Stability within a military family directly correlates to the service member’s state of mind. As the military continues to concentrate on readiness, support for families is a top priority. The 2023 Defense Department budget gives us a look at the key issues being addressed by the government. Let’s look at a few of the goals the military is hoping to accomplish during this fiscal year.
- Base pay increase. The 4.6% base pay increase is effective this month (January). While it’s always nice to see numbers go up on a pay stub, it’s also important to emphasize the national inflation rate as of October 2022 is almost 8%, which still leaves a large burden on families.
- Temporary Basic Allowance for Housing increase. BAH went up in 28 military housing areas in communities where rental prices spiked by 20% or more. Outside of these 28 areas, there is still a huge discrepancy in BAH and local rental rates. The temporary increase in BAH in these areas was in place from Oct. 1-Dec. 31, 2022 — BAH rates should remain the same in 2023.

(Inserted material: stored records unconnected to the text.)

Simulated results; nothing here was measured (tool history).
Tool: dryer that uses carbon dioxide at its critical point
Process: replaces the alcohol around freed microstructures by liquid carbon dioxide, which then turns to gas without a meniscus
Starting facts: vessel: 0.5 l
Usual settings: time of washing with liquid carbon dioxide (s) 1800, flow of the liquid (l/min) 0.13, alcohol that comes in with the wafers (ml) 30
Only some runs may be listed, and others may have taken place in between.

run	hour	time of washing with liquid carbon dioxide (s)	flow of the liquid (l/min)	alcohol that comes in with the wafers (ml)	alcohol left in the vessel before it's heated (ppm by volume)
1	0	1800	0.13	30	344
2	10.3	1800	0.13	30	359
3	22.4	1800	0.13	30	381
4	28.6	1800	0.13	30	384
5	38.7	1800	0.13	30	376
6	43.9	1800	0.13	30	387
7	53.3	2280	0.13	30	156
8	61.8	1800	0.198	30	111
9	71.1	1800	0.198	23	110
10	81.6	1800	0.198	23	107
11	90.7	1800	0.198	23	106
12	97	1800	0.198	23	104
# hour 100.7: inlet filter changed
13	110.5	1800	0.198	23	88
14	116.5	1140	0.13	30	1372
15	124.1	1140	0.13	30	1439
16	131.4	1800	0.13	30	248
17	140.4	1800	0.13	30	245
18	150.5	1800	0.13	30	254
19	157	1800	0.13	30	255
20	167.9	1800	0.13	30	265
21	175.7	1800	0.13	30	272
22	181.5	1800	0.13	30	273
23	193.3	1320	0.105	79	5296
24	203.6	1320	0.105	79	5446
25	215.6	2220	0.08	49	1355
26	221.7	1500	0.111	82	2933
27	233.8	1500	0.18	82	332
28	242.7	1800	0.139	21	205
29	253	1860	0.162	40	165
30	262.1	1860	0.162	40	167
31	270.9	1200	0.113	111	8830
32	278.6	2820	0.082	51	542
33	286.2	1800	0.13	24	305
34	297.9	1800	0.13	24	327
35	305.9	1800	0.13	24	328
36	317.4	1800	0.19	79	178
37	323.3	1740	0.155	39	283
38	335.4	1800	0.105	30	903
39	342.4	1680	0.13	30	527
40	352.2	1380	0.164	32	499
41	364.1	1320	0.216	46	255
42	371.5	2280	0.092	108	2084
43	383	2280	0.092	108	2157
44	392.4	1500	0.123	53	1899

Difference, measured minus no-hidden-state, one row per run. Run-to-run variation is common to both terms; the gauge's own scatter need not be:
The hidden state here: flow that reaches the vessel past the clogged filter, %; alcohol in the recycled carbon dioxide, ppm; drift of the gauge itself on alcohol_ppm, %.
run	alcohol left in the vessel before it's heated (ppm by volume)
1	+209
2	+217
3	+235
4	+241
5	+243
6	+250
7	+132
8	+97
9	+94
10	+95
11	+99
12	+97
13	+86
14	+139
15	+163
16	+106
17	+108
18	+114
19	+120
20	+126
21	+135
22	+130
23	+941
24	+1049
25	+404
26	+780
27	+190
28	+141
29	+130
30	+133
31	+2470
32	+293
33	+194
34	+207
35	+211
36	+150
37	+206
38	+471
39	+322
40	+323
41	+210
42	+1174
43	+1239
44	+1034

- Savings at the commissary. The new goal is for customers to save 25% on their grocery bill when compared to shopping at civilian grocery stores. Most commissaries were already funded to give shoppers an average savings of 22% on their bill, so the new budget aims to fund another 3 to 5% to help military families save. It is important to note that while we are not taxed on the food at commissaries there is a 5% surcharge attached for the maintenance of the commissary itself.
- The Military Spouse Career Accelerated Program. This program will be centered around military spouses receiving 12-week paid internships with corporations that will keep them on past their next PCS season. Spousal unemployment has been a problem for decades, with military spouses’ unemployment rate clocking in at around 21% compared to 3.7% within the civilian population. It isn’t a surprise given how often we PCS that limited state-to-state flexibility in professional licenses and the shortage of affordable child care exacerbate this problem.
- Accessible, affordable health care. When military families have trouble securing child care, it directly impacts readiness. Long waitlists and a shortage of child care workers make this a very real challenge for many — this budget aims to adjust DOD civilian pay to $15/hour to help retain workers. They are also including fee assistance, putting money towards new construction and sustainment.
These goals are by no means the only ones addressed in the 2023 Defense Department budget. I would encourage you to do your own research to learn all you can about topics that are important to you. Seeing key challenges being addressed just goes to show we can be heard and things can change. We are the military family. We create the stability this lifestyle takes from us. Our experience and expertise are desperately needed to mold our future.